What this means is that your rights will be limited until you seek court intervention. The mother at this point has full control of the well-being decisions regarding the child, as well as how often you will see the child. If you call the police because you have not seen your child, the police will likely not get involved, especially without a court order.

With that being said, it is very important that you have a court order establishing paternity and giving you a set parenting time schedule. Without this you will be very limited in what you can do with your child. Even if you have a good relationship with the mother at this time, it is best to protect yourself in case of future conflict. The document you would need to file is a Petition to Establish Parenting Time, Legal Decision-Making, and Child Support. This would eventually end in a court order with set parenting time for you, and possible legal rights over the child’s well-being, as well as a child support order for either you or the mother.

Now what if you are married to the mother of your child? What rights do you have in that situation? For example, say your child’s mother — your wife — takes your child out of state without your permission. Your wife tells you she does not know when she is coming back and she prefers that you do not contact her or your child. Can you do anything without court intervention? Unfortunately, you cannot. Your wife had every right to go out of state with the child without informing you. However, this is something you could have done as well. There is no law that requires you or your wife to give notice to each other if you are leaving the state with the child.
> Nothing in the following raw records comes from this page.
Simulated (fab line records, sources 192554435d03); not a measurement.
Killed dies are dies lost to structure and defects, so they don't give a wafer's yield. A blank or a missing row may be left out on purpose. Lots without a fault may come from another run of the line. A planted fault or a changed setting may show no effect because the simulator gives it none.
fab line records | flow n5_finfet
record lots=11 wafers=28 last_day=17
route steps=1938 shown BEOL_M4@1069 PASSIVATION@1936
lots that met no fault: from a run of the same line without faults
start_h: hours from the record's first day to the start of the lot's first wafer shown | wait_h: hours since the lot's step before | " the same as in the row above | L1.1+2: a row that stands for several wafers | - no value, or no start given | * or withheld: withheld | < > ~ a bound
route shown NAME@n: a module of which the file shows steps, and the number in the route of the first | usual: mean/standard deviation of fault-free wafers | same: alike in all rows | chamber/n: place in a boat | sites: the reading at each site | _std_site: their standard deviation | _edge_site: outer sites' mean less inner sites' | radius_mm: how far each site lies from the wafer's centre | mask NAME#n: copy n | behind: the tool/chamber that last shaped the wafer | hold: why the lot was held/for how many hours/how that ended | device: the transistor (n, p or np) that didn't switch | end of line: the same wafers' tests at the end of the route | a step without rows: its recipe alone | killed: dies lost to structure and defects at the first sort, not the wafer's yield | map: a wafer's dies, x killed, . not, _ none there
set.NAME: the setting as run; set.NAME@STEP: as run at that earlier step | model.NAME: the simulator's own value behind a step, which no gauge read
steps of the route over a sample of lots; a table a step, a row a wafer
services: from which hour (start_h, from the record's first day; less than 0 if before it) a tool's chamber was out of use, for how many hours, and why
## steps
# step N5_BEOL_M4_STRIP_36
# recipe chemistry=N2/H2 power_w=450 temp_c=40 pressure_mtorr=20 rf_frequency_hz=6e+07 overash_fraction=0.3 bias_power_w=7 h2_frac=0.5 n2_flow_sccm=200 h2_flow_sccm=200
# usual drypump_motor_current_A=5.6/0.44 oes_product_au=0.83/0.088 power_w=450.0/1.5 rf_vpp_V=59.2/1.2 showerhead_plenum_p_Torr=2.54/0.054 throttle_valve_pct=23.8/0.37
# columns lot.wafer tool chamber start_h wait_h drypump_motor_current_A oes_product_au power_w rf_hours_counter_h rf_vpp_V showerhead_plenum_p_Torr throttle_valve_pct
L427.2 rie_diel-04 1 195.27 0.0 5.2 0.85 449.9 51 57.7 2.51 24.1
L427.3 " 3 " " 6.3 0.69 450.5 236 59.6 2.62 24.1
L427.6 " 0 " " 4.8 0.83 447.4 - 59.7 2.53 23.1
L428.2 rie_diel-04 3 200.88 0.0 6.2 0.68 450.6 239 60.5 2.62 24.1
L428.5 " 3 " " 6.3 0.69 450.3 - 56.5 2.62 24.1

If, however, this happens to you, you will need to file something with the court immediately. It is recommended that you file for either a legal separation or divorce at this point and request temporary orders for the immediate return of your child, as well as a temporary parenting plan that would prohibit your wife from leaving the state with your child again.

In each of the above situations, fathers may feel as though they are unprotected by the law. However, keep in mind that as soon as you file something with the court, you likely will begin to have those rights that the mother has. The best advice in those situations is to not wait.